February Market Conditions

February 16th, 2011 by Harvey Blankfeld

Available inventory remains stable. Prices remain stable for listings under $200,000. Listings above that are still experiencing some small drops. Short sales dominate our market but traditional sellers are making up a bigger portion of our current inventory than we’ve seen in recent years. We’ve seen some small improvement in appraisals where the appraisers seem to be giving value to the condition of the property.

Short Sale Appraisals

October 15th, 2010 by Harvey Blankfeld

We are seeing a recurring issue in trying to close deals when there is a third party approval required (Short Sale).  The lender (servicer, investor, MI company, etc) is countering the offer with an inflated value on the property.  When we challenge the counter by pointing out that the comparable properties don’t support their inflated counter offer the lender invariably replies that the value was based on their appraisal.  I find that reply to be somewhat insulting, but I can’t challenge it.  I also believe that more times than not it’s actually not an appraisal but a BPO (Broker’s Price Opinion).  That means the bank asked another Real Estate agent about the value and paid a minimal amount to get it.  Then again, the bank might just be pulling a number out of thin air and claiming it’s an appraisal as we would never actually see the appraisal.

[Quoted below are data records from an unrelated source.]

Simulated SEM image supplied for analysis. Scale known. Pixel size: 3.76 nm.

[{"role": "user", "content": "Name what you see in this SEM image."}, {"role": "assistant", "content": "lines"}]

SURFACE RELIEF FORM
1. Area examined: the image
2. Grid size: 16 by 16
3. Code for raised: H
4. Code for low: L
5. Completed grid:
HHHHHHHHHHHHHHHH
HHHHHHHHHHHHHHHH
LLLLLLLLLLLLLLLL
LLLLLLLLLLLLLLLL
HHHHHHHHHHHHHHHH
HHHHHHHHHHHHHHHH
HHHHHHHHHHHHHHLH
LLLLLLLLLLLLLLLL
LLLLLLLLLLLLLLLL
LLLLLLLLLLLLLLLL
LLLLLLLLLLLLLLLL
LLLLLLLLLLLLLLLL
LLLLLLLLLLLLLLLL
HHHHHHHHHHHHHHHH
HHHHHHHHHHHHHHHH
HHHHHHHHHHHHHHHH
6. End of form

The way we have succesfully moved forward under these circumstances is to encourage the buyer to accept the counter and invest in an appraisal from their own lender.  We sometimes extend the buyers additional diligence so they don’t have to spend money on an inspection if they don’t go forward on the deal.  What this does is gives us an actual appraised value on the home and the lender that has to approve the short sale is faced with the reality of that appraisal.  The short sale lender has reduced to the appraised value each time we have done this and the buyer has been able to close the deal at a true value.

There is some risk on behalf of the buyer, because if the appraisal comes in at the inflated number, then the buyer has to choose whether to move forward or not.  I would point out that if an appraiser brought in the value, it is most likely accurate as most appraisers these days find it very easy to bring values in low.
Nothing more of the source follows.